Can sign/zero extension be accomplished just by casting?

Question

I have a homework problem (MIPS simulator) which requires for example that we take a 16-bit "immediate" value and sign and/or zero extend it to 32-bits. I was under the impression that this could be easily accomplished just by casting, such as:

uint32_t imm = (uint16_t)IMM_FIELD(instruction); # Zero extend to 32-bits

and

uint32_t imm = (int16_t)IMM_FIELD(instruction); # Sign extend to 32-bits

But then I came across a piece of code online where someone who worked on the same project had written their own "sign_extension8to16", "sign_extension16to32" functions, and these functions worked by shifting the 8 bit number right by 7 and evaluating whether or not the most significant bit (now in the one's place) was 1, then returning a number that is casted to (uint16_t) which masks the upper 8 bits to 0 or 1 accordingly.
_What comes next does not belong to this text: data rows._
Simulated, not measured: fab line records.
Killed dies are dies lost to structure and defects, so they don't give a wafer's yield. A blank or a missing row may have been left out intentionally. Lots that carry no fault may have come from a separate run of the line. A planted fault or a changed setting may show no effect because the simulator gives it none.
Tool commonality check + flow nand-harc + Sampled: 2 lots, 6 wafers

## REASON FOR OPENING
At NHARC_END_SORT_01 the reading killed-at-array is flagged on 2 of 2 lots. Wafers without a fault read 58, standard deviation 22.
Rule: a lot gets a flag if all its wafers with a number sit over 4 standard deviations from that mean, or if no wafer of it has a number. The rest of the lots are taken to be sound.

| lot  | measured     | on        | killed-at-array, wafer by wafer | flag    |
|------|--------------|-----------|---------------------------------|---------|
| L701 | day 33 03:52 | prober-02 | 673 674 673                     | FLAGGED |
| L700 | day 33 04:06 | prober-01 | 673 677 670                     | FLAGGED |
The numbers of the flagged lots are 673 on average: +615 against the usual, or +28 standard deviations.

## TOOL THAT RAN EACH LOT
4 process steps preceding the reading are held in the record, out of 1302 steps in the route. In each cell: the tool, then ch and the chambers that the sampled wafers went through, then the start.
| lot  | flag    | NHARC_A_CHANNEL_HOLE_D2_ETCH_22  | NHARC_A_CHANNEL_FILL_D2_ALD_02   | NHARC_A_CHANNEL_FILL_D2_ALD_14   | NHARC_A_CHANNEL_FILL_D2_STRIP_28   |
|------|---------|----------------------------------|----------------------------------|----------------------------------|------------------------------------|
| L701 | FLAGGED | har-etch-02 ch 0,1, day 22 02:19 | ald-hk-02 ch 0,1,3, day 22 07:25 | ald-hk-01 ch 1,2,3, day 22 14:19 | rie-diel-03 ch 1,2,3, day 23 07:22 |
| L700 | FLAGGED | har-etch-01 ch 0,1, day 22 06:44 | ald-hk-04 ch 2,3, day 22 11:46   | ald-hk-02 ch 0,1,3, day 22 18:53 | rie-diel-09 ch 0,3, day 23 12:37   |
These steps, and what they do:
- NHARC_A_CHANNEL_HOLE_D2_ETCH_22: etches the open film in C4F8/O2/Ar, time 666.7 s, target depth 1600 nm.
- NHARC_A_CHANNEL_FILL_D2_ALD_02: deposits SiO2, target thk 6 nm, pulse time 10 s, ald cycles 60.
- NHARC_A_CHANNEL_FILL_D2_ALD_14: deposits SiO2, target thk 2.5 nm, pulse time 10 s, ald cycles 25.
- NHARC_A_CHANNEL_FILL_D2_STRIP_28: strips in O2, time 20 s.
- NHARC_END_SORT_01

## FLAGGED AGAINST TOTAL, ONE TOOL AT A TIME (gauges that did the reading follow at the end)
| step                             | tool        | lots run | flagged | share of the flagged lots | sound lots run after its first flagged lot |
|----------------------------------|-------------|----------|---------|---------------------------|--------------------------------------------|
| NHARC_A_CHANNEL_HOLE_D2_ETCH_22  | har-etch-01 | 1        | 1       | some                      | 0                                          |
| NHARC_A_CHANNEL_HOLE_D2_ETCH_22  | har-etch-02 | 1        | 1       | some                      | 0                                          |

Is such an approach really necessary? I thought that surely casting took care of this already. The reason I ask is that I'm having very strange error messages and I can't pinpoint the problem, so I figure the reason might be that I'm incorrectly zero and sign extending...

Answer 1

IMO: your method will work.

Let's simplify the problem.

The promotion of uint16_t to uint32_t and the promotion of int16_t to int32_t is easy to understand and the expected results occur. Zero fill unsigned integers and sign extend signed integers.

int main() {
  uint16_t u = 65535;
  int16_t i = -1;
  printf("%" PRIu32 "\n", (uint32_t) u);
  printf("%" PRId32 "\n", (int32_t) i);
  return 0;
}

65535
-1

The promotion of int16_t to uint32_t will first promote the int16_t to a int32_t and then to a uint32_t. (Actually I think it promote first to int16_t to int to int32_t and then to a uint32_t if sizeof int <= sizeof int32_t .) Thus code does a sign-extension before making the result an unsigned integer.

The promotion of uint16_t to int32_t will promote the uint16_t directly to a int32_t. A simple zero extension.

Note: I could be using "promote", when I should say "convert".

int main() {
  uint16_t u = 65535;
  int16_t i = -1;
  printf("%" PRIu32 "\n", (uint32_t) i);
  printf("%" PRId32 "\n", (int32_t) u);
  return 0;
}

4294967295
65535